Meanwhile, the German arm of UK-based mobile operator O2 has signed up to a wireless music downloading service developed by Nokia with Loudeye. First announced at the 3GSM World Congress last month, the music downloading service marks the latest effort by the industry to get into the music business. Sony Ericsson is also keen to get in on the wireless music action, previewing its W800 "Walkman" digital music player phone, which was officially launched at 3GSM in February. Not to be outdone, Nokia trumpeted its 6021 and 6030 models in Hanover, both of which have the ability to download and play music.

With 3G (UMTS) technology now a common offering among European and US mobile phone operators, many handset makers are coming to market with new 3G phones. One such company is Siemens, which is showing off its FXG75 at CeBIT, a device that will sell for about €500 when it launches at the end of the year.

Likewise, Motorola is at CeBIT with its V1150 clamshell 3G phone, which comes with a 2-megapixel camera and removable optional transflash memory. Meanwhile, the Motorola V1050, a 3G phone designed for Vodafone, comes with an MP3 player, removable transflash memory and a 1.23-megapixel video camera.

On the network side, equipment maker Lucent noted at the fair that it had signed 14 contracts worth an estimated $200m with European wireless telecoms. Deutsche Telekom, Telecom Italia, TP, Colt Telecommunications, Telefonica Moviles, Enterprise Digital Architects, Czech Radio and CenterTelecom were among the firms that inked agreements with Lucent.

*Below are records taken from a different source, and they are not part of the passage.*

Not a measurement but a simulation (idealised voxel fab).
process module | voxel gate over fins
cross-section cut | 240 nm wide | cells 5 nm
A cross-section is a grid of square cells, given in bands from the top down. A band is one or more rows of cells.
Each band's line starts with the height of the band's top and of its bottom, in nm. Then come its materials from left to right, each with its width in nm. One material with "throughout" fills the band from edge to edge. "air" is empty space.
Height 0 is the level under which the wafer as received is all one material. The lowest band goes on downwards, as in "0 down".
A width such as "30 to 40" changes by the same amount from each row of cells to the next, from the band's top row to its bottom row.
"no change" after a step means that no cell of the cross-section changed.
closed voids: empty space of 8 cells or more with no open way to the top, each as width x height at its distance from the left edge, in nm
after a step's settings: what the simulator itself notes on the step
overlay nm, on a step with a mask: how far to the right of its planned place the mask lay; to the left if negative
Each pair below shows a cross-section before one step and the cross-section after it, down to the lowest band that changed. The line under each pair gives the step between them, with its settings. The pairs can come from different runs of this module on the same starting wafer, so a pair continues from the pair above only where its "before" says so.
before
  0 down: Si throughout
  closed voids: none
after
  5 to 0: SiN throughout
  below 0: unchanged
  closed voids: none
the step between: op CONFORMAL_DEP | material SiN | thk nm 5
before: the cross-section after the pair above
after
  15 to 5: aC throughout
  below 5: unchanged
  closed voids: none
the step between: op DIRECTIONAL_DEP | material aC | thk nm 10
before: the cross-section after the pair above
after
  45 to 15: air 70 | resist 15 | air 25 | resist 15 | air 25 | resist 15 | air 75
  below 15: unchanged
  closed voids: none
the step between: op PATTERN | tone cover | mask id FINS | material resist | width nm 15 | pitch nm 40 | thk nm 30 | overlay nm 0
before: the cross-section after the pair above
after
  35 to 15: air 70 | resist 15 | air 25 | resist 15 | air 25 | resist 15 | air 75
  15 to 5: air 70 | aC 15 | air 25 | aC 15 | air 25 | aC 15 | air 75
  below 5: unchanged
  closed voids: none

"We are at the beginning of a fundamental shift not only in the way networks operate, but also in the way people are accessing and using those networks. In Europe, for instance, we are seeing increased demand for such applications as home networking, IP-video and online gaming, as well as increased interest in using the latest innovations to improve productivity," said Patricia Russo, Lucent Technologies chairman and CEO. "As a result, many European carriers are investing in new technologies and services that will help them expand and enhance their current networks and offerings."